Projected precipitation, Buenos Aires.

Figure 2.5: Projected precipitation, Buenos Aires.

In sum, the economic costs were high. Unlike urban disasters in other developing countries, the death toll in Buenos Aires related to flooding disasters tends to be low. The primary costs are the disruption of the economic activity of the city and damage to public and private property.

As the metropolitan area has been expanding into the flood plains, a simulation to quantify the population vulnerable to sea level rise was conducted. Barros et al. (2008) observed: "Assuming little change in population density and distribution, under the scenario of maximum sea-level rise during the 2070 decade [...] the number of people living in areas at flood risk with a return period of 100 years is expected to be about 900,000, almost double the present at-risk population." The potential damage to public and private assets can be assessed from a recent survey that estimated that 125 public offices, 17 social security offices, 205 health centers, 928 educational buildings, 306 recreational areas, and 1,046 private industrial complexes are currently at risk of floods.

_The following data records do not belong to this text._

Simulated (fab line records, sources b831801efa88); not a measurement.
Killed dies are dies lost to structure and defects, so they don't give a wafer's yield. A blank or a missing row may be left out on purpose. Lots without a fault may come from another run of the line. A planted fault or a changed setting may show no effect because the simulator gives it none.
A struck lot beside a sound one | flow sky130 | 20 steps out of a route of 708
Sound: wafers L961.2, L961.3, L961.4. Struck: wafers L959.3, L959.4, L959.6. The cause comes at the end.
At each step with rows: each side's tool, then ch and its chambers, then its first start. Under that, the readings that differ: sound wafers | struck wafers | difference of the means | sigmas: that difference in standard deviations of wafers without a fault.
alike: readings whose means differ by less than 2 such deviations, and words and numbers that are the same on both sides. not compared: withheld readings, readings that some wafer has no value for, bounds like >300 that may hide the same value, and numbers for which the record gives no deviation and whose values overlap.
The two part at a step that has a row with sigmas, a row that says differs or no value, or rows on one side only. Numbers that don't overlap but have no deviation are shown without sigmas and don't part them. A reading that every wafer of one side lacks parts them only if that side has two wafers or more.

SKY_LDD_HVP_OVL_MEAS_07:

A conservative estimate by Barros et al. (2008) is that at present the damage to real estate from floods is about US$30 million per year. Assuming a business-as-usual scenario, which includes a 1.5 percent annual growth in infrastructure and construction and no adoption of flood-protection measures, the projected annual cost of damages is US$80 and US$300 million by 2030 and 2070 respectively. These estimates do not include the losses to gated communities of the non-poor being built in the coastal area, largely located less than 4.4 meters above mean sea level.

Table 2.2: Extreme events in Buenos Aires.

City

Extreme temperatures

Extreme precipitation

Buenos Aires

January & February 1987;

March 1988; May 2000; February 2003

December & January 1988;

December & January 1996-

97; January & February 2001;

January 2002; January 2003;

January 2004; December

2004

Table 2.3: Slum population in Buenos Aires City (CABA).

Housing types by building quality

Number of units

Slums (villas miseria)

< 120,000

Properties of other people (inmuebles tomados)

200,000

Tenement house (casas de inquilinato)

70,000

Lodges

70,000

Rooms in relatives’ houses, rental rooms, or overcrowded houses

120,000

Nor does this account for the loss in productivity of the labor force, which can be significant given the size of the population likely to be affected. Thus, the costs of not responding to climate change in the course of urban development are projected to be significant and disruptive.

Adaptive capacity: current and emerging issues

The Argentinean government’s response to global climate change has been dominated by mitigation efforts related to policies and programs to reduce greenhouse gas emissions (Pochat et al., 2006), with relatively little attention to adaptation. The lead national agency to address climate issues is the Secretariat for Environmental and Sustainable Development.

In 1993 Argentina became a signatory to the United Nations Framework Convention on Climate Change. In response, the federal government established the office for Joint Implementation, but in 1998 this was renamed the Office for Clean Development Mechanisms. Further, in 1999 Argentina adopted the objectives of the Greenhouse Gases Reduction Programme, and in 2001 signed on to the Kyoto Protocol. To institutionalize the response to climate change, in 2003 a Climate Change Unit was established within the Secretariat for Environmental and Sustainable Development. In 2007 this evolved into the Climate Change Office. In addition, the government has been supporting a range of research programs, such as the National Program on Climate Scenarios, which was initated in 2005. Through these institutional arrangements, first and second national reports were prepared in 1997 and 2006 respectively. The third version is under preparation (Pochat et al, 2006).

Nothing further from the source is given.